Friday, February 16, 2007

Whom are you letting name you?

I recently read the book Blue Like Jazz by Donald Miller. I've been rereading parts of it today, mostly the parts I dog-eared or highlighted the first time I read it. (Yeah, sometimes I geek out and highlight sentences or paragraphs that really resonate with me). Out of all of those highlighted paragraphs, this one stood out to me the most today:

Diane noted the concern on my face and responded, smiling and kind. "It's not that bad, Don. Don't worry. It's just that for some reason, you are letting this girl name you."
"What do you mean, name me?"
"Well, you are letting her decide your value, you know. Your value has to come from God. And God wants you to receive His love and to love yourself too."
And what she was saying was true. . . But it also felt wrong. I mean, it felt like it was an arrogant thing to do, to love myself, to receive love. I knew that all the kicking myself around, all the hating myself, was not coming from God, that those voices were not God whispering in my ear, but it felt like I had to listen to them; it felt like I had to believe the voices were telling the truth.
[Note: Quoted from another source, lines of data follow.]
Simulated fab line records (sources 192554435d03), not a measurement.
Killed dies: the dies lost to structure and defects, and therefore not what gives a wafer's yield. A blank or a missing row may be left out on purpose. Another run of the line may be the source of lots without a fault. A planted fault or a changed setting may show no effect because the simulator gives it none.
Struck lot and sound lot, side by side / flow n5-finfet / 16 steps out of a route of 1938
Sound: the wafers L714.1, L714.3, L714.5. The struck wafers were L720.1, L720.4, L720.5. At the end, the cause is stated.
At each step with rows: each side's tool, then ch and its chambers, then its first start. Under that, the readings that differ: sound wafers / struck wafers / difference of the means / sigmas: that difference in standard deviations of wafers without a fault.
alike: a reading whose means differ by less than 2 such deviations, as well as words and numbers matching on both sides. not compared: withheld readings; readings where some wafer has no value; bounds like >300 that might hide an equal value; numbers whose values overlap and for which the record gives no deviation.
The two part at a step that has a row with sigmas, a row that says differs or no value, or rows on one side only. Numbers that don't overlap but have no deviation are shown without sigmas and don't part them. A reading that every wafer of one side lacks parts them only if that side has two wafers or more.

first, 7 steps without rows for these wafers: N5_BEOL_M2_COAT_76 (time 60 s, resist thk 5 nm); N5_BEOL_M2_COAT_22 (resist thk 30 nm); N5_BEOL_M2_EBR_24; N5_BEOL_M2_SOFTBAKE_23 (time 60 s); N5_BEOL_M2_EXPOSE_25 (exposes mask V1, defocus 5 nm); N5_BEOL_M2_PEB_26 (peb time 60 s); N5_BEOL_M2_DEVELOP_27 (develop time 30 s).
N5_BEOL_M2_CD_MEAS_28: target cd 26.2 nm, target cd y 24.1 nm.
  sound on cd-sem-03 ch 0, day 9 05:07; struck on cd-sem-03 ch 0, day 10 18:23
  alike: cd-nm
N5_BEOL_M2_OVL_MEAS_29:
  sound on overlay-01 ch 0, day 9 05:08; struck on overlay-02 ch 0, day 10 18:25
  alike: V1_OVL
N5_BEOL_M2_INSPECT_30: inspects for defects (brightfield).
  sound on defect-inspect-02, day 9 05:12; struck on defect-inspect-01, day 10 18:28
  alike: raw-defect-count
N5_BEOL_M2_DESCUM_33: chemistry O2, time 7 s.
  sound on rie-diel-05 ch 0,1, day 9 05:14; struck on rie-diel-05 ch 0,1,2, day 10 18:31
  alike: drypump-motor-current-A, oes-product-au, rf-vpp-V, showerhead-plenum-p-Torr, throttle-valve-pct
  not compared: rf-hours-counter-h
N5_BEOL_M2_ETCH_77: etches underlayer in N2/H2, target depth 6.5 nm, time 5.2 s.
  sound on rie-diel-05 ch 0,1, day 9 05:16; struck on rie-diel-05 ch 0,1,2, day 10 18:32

This was from one of the last chapters in the book. He's talking with a friend, telling her about this relationship he's in and how he really likes this girl he's seeing, how he thinks about her all the time, and yet it is hard. The relationship is hard because he's so afraid of letting her down, he's so afraid that she doesn't really want to be with him, even though she says she does. And the above excerpt is his friend's response to Don after he asks if there's something wrong with how he's feeling.

This past week has kind of sucked for me. I'm getting really burned out on grad school, but that's not all that was bothering me. There was Valentine's Day. Blah. I hate that I let it get to me this year. I'm supposed to be stronger than that, right? Hear me roar and be empowered and, like, not care or something. Roar, darn it, ROAR!

Not so much.

So I wrote the "You are loved" post for Valentine's mostly as a way to remind myself (and friends) that my/our true worth should not be dependent on someone else. And I felt better. For about an hour. Then those destructive thoughts crept in.

First there was the reminder that I don't have a boyfriend on Valentine's Day, which of course reminded me that I very recently went through a breakup, because I almost forgot about that but not really. Those reminders are always such fun.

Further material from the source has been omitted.